Observability is a fast-growing new discipline, and all organizations want to adopt it. As you will see throughout this book, implementing observability is a journey that involves multiple teams and practices. Before you embark on this journey, it is important to understand what observability means, why it emerged, and how it can help.
This chapter will be the foundation for all the other chapters in this book. Additionally, we will introduce a fictional company that will be used throughout this book to discuss the concepts.
In a nutshell, the following topics will be covered in this chapter:
- What is observability?
- What was used before observability?
- Issues with traditional monitoring techniques
- Key benefits of observability
What is observability?
A quick Google search will give you definitions of observability in many forms from a variety of authors, vendors, and organizations. Since this book assumes you have a fair understanding of observability, we are not going to repeat a detailed definition here again. However, we will try to explain a few key concepts that are required for this book. In short, observability is not a tool, not a technology, not a strategy but a concept or a capability that will force you to think about how you are going to gain insights into the health of your application and services, at a conceptual stage of application development itself. It’s a combination of robust architecture and development practices, streamlining existing data management tools, and adopting and standardizing processes that will aid the former.
In simplistic terms, many people call observability next-generation monitoring or supercharged monitoring. But it’s fundamentally different in many ways. For starters, monitoring is fully dependent on a set of tools to generate the information required for operating a healthy application, while a highly observable system will generate the data that points toward existing problems or potential problems. For this to be achieved, the system developers and architects have to build observability capabilities into the product as a core function of the application itself, thereby reducing the dependency on external systems or tools to monitor. This is an ideal scenario; however, in reality, for observability, we have to depend on external applications to analyze the state of health of your applications and services. When observability is built within the application, it can reveal a lot more information about it, and as a result the dependencies on external systems or tools can be reduced significantly, as well as the cost.
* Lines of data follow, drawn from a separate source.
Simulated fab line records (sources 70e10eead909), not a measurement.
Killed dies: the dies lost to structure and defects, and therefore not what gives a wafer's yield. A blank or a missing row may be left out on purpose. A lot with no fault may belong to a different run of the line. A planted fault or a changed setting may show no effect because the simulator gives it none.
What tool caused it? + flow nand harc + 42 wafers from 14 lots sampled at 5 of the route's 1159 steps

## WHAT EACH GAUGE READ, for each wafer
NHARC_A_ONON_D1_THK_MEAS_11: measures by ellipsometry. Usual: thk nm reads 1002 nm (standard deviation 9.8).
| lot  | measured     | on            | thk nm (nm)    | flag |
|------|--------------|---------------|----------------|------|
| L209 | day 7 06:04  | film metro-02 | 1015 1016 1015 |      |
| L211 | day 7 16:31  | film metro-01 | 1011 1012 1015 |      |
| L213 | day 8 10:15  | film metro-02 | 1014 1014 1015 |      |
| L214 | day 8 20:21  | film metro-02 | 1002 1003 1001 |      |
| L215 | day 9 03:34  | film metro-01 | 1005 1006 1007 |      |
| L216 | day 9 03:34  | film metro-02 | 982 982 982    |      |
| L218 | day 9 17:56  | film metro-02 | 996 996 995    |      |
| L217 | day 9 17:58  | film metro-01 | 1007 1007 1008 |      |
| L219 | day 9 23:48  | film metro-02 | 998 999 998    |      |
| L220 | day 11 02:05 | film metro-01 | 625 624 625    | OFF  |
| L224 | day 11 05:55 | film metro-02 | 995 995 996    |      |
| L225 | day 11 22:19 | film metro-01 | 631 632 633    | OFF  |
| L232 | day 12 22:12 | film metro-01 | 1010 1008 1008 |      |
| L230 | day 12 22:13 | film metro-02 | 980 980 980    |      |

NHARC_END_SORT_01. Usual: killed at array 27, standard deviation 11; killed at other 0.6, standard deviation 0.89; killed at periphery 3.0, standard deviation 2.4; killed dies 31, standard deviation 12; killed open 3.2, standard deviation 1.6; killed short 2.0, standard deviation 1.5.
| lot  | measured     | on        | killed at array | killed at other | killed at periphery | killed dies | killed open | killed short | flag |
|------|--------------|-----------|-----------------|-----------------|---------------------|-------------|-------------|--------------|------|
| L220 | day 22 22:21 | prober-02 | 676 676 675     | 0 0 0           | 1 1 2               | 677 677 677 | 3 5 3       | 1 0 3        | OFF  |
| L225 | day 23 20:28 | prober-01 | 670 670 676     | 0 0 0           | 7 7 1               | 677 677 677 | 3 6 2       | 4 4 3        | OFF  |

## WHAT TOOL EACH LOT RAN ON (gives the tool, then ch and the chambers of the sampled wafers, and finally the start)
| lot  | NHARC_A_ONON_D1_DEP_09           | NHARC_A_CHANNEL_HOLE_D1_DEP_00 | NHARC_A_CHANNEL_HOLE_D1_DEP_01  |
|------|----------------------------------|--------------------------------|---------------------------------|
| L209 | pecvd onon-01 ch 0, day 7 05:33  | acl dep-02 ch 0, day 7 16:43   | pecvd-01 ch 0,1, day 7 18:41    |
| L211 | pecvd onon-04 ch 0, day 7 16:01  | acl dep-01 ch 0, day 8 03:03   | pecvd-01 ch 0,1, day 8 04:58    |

Observability does not replace any application’s existing monitoring tools, but it standardizes and amalgamates the capabilities of Application Performance Monitoring (APM), log and metrics management tools, and the data that’s generated from applications, and effectively uses the distributed tracing methodology to achieve observability.
The Holy Grail of automation is the ability of the applications or systems to find out their issues and problems and self-heal before the users are impacted. Hence, observability can be considered a stepping stone for self-healing applications.
Throughout this book, we will use an example of a fictional company called MK Tea that supplies varieties of tea across the globe. They collect tea leaves from various locations, get them trucked to their plants, sort the tea as per flavors, quality, grade, package, and ship them all over the world. This entire process has many moving parts – each location where tea grows has different soil, moisture, and altitude characteristics; tea leaves, once collected, are packed and trucked to the plant by a trucking company; tea leaf sorting happens at the plant, which is an important, tedious, and manual process; tea leaves are crushed into powders of different grain sizes or dried and retained as leaves, packaged by machines, and shipped off to suppliers all over the world based on the demand for various flavors. We will see how observability can help MK Tea manage its overwhelming process, which involves human labor, skilled technicians, and fully automated machines.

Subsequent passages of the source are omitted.